DTLA Vacancy Decreases to End 2017
At the end of 2017, the Downtown Los Angeles office market recorded positive absorption of 104,100 square feet, making 2017’s total essentially flat, having given back -24,400 square feet. Likewise, vacancy decreased by 30 basis-points on the strength of move-ins within the Financial District and Greater Downtown/Arts District. Leasing volume recorded 512,000 square feet. Asking rents rose incrementally from last quarter but still grew by 4.4% year-over-year. With Class A rents slightly retreating in the CBD, growth was mainly attributed to Class B rents.
Traditional tenants in the finance, insurance and real estate (FIRE) industries continue to dominate the tenant base in the market, although these sectors have seen a fair amount of rightsizing. This, combined with the continued wave of deliveries in the next year, will put pressure on the market as the amount of vacant space rises.
Net absorption slid slightly from last quarter’s total of 125,900 square feet, recording 104,100 square feet of demand.

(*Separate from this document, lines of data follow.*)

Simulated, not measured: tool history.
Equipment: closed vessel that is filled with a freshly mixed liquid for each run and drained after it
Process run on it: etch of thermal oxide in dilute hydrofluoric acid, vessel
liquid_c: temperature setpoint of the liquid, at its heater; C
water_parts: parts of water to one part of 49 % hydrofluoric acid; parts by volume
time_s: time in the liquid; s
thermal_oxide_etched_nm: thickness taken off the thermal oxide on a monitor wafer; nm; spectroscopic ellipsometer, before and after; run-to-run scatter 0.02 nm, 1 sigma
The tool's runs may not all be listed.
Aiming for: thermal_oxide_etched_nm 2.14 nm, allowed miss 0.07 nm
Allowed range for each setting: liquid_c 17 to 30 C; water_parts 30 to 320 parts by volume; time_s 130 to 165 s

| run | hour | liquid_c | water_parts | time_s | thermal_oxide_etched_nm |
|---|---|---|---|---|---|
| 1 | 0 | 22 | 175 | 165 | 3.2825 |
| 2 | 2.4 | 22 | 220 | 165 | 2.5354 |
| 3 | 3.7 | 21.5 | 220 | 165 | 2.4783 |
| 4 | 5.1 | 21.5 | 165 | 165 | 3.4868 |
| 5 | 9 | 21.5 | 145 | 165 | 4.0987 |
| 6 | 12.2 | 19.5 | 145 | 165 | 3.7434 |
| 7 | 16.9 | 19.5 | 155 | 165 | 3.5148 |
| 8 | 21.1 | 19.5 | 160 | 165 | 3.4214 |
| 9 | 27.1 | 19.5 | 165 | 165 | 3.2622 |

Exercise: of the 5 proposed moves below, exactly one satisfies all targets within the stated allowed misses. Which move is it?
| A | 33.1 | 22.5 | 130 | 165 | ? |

Vacancy corresponded with a 30-basis-point drop to 20%.
The overall asking rental rate rose by $0.02 to $40.19 per square foot (PSF) full service gross (FSG), marking a 4.4% increase since the end of 2016.
The Financial District and Greater Downtown/Arts District drove leasing volume for the quarter, accounting for 88% of all activity.
No new projects completed this quarter, though all but one of the properties in the current pipeline are scheduled to deliver in 2018..
Downtown LA market vacancy is expected to rise despite positive demand. Continued rightsizing and the delivery of speculative office space on the fringe of the CBD will potentially outweigh interest from out-of-market tenants. The introduction of new inventory to the market pushed asking rental rates in the earlier part of the year, but there are signs that landlords have started to rein in the upper limits of those rates. Investment activity, while lower than 2016, will continue into early 2018 as a few properties remain on the market.
Vacancy is expected to increase as new construction deliveries in the Greater Downtown/Arts District submarket have the potential to outweigh demand from tenants. A focus on efficient workplace design and new construction deliveries could temper demand from future out-of-market relocations to Downtown. While newly constructed vacant space will keep rents high, rightsizing and fewer tenants in the market could cause rents to slide in the future. Future construction will provide an abundance of high quality creative space to the market, as Downtown Los Angeles accounts for 35% of all new construction in Los Angeles County. Its effect on vacancy will depend on delivery timing and pre-leasing activity. Capitalization rates are expected to continue compressing while sale prices rise as Los Angeles County remains a favorable investment environment for foreign and domestic capital.